题目链接：

http://acm.hdu.edu.cn/showproblem.php?pid=3639

Hawk-and-Chicken

Time Limit: 6000/2000 MS (Java/Others)    Memory Limit: 32768/32768 K (Java/Others)

Problem Description

Kids in kindergarten enjoy playing a game called Hawk-and-Chicken. But there always exists a big problem: every kid in this game want to play the role of Hawk.

So the teacher came up with an idea: Vote. Every child have some nice handkerchiefs, and if he/she think someone is suitable for the role of Hawk, he/she gives a handkerchief to this kid, which means this kid who is given the handkerchief win the support. Note
the support can be transmitted. Kids who get the most supports win in the vote and able to play the role of Hawk.(A note:if A can win

support from B(A != B) A can win only one support from B in any case the number of the supports transmitted from B to A are many. And A can‘t win the support from himself in any case.

If two or more kids own the same number of support from others, we treat all of them as winner.

Here‘s a sample: 3 kids A, B and C, A gives a handkerchief to B, B gives a handkerchief to C, so C wins 2 supports and he is choosen to be the Hawk.

Input

There are several test cases. First is a integer T(T <= 50), means the number of test cases.

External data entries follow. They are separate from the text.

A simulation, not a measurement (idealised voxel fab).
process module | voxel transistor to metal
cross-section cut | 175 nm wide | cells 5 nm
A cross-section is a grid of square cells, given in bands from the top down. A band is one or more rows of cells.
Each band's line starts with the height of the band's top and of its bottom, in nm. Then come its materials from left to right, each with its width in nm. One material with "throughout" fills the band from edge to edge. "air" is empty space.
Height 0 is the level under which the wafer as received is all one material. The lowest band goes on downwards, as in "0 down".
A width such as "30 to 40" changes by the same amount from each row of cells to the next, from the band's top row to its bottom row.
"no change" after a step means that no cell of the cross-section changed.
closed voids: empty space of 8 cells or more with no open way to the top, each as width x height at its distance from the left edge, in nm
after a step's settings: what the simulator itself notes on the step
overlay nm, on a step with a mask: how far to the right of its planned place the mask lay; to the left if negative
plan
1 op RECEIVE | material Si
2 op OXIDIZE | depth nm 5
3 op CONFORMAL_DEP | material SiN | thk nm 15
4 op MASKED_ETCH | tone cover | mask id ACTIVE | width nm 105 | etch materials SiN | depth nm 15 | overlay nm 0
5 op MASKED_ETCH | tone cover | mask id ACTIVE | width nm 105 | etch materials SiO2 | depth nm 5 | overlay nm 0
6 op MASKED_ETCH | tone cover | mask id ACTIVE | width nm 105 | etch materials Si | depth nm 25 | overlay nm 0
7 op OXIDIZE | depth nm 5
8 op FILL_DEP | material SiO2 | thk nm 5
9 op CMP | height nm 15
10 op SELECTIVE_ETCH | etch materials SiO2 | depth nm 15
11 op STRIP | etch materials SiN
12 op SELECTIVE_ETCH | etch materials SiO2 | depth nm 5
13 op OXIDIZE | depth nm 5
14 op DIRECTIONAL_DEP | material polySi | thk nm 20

Each test case start with two integer n, m in a line (2 <= n <= 5000, 0 <m <= 30000). n means there are n children(numbered from 0 to n - 1). Each of the following m lines contains two integers A and B(A != B) denoting that the child numbered A give a handkerchief
to B.

Output

For each test case, the output should first contain one line with "Case x:", here x means the case number start from 1. Followed by one number which is the totalsupports the winner(s) get.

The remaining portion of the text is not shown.